Search code examples
pythonanacondacondaminiconda

Long creation time with conda env create -f environment.yml


I have the following environment.yml file. It is taking 1.5 hours to create this environment. How to improve (or debug) the creation time?

name: test_syn_spark_3_3_1
channels:
  - defaults
  - conda-forge
dependencies:
  - python=3.10
  - pandas=1.5
  - pip=23.0
  - pyarrow=11.0.0
  - pyspark=3.3.1
  - setuptools=65.0
  - pip:
      - azure-common==1.1.28
      - azure-core==1.26.1
      - azure-datalake-store==0.0.51
      - azure-identity==1.7.0
      - azure-mgmt-core==1.3.2
      - azure-mgmt-resource==21.2.1
      - azure-mgmt-storage==20.1.0
      - azure-storage-blob==12.16.0
      - azure-mgmt-authorization==2.0.0
      - azure-mgmt-keyvault==10.1.0
      - azure-storage-file-datalake==12.11.0
      - check-wheel-contents==0.4.0
      - pyarrowfs-adlgen2==0.2.4
      - wheel-filename==1.4.1

Solution

  • Switch the channel order and use Mamba. Specifically, I note that pyspark=3.3.1 is only available from Conda Forge, so the conda-forge channel should go first to avoid any channel_priority: strict masking issues. Mamba is faster, gives clearer error reporting, and the maintainers are very responsive.
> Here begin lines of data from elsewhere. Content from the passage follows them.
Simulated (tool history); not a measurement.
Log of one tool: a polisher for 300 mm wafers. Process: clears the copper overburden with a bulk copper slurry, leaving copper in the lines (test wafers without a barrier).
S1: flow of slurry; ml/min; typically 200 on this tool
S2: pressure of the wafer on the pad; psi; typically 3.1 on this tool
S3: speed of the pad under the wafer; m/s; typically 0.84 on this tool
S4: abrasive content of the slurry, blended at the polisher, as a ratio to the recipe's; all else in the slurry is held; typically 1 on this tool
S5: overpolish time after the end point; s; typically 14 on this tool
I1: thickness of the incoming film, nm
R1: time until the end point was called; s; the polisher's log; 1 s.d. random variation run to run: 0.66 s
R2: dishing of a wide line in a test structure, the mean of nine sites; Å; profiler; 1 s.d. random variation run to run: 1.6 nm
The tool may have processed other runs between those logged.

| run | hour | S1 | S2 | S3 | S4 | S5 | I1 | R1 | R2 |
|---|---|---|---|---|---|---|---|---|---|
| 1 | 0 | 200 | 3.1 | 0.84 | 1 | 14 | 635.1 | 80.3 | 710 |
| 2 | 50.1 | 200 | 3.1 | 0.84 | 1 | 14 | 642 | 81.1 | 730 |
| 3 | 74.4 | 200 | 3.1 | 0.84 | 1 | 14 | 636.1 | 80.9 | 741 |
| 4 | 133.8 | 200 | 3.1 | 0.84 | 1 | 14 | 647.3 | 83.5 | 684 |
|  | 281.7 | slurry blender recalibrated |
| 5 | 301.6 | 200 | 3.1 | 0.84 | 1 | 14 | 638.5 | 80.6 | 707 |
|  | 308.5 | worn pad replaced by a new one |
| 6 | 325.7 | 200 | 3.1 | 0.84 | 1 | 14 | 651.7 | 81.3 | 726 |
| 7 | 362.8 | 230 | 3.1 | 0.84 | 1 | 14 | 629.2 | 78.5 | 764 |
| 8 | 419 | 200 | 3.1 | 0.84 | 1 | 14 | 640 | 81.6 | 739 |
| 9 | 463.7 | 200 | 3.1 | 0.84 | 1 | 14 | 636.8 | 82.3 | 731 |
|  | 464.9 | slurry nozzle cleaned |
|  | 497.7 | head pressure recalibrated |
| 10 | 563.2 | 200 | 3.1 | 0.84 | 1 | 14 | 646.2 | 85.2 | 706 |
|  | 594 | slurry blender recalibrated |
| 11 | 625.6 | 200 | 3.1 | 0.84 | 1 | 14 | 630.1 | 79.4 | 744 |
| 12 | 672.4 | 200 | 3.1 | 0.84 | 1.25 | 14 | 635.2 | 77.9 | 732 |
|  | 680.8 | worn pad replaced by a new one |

    test_syn_spark_3_3_1.yaml

    name: test_syn_spark_3_3_1
    channels:
      - conda-forge
      - defaults
    # rest the same...
    

    Create with Mamba (or micromamba):

    ## install mamba if needed
    ## conda install -n base -c conda-forge mamba
    mamba env create -n test_syn_spark_3_3_1 -f test_syn_spark_3_3_1.yaml
    

    This runs in a few minutes on my machine, which is mostly downloading time.


    Other Thoughts

    1. I wouldn't ever impose a fixed constraint on pip or setuptools unless there is a specific bug you are avoiding. I'd probably at least loosen to use lower bounds.
    2. Conda Forge is fully self-sufficient these days - I would not only drop defaults, but even insulate against any channel mixing with nodefaults directive.
    3. I notice defaults channel prefers MKL for BLAS on x64 whereas Conda Forge defaults to OpenBLAS. So, you may want to explicitly declare your preference (e.g., accelerate on macOS arm64, mkl on Intel).

    In summary, this is how I would write the YAML:

    name: test_syn_spark_3_3_1
    channels:
      - conda-forge
      - nodefaults    # insulate from user config
    dependencies:
      ## Python Core
      - python=3.10
      - pip >=23.0
      - setuptool >=65.0
    
      ## BLAS
      ## adjust for hardware/preference
      - blas=*=mkl
    
      ## Conda Python pkgs
      - pandas=1.5
      - pyarrow=11.0.0
      - pyspark=3.3.1
      
      ## PyPI pkgs
      - pip:
        - azure-common==1.1.28
        - azure-core==1.26.1
        - azure-datalake-store==0.0.51
        - azure-identity==1.7.0
        - azure-mgmt-core==1.3.2
        - azure-mgmt-resource==21.2.1
        - azure-mgmt-storage==20.1.0
        - azure-storage-blob==12.16.0
        - azure-mgmt-authorization==2.0.0
        - azure-mgmt-keyvault==10.1.0
        - azure-storage-file-datalake==12.11.0
        - check-wheel-contents==0.4.0
        - pyarrowfs-adlgen2==0.2.4
        - wheel-filename==1.4.1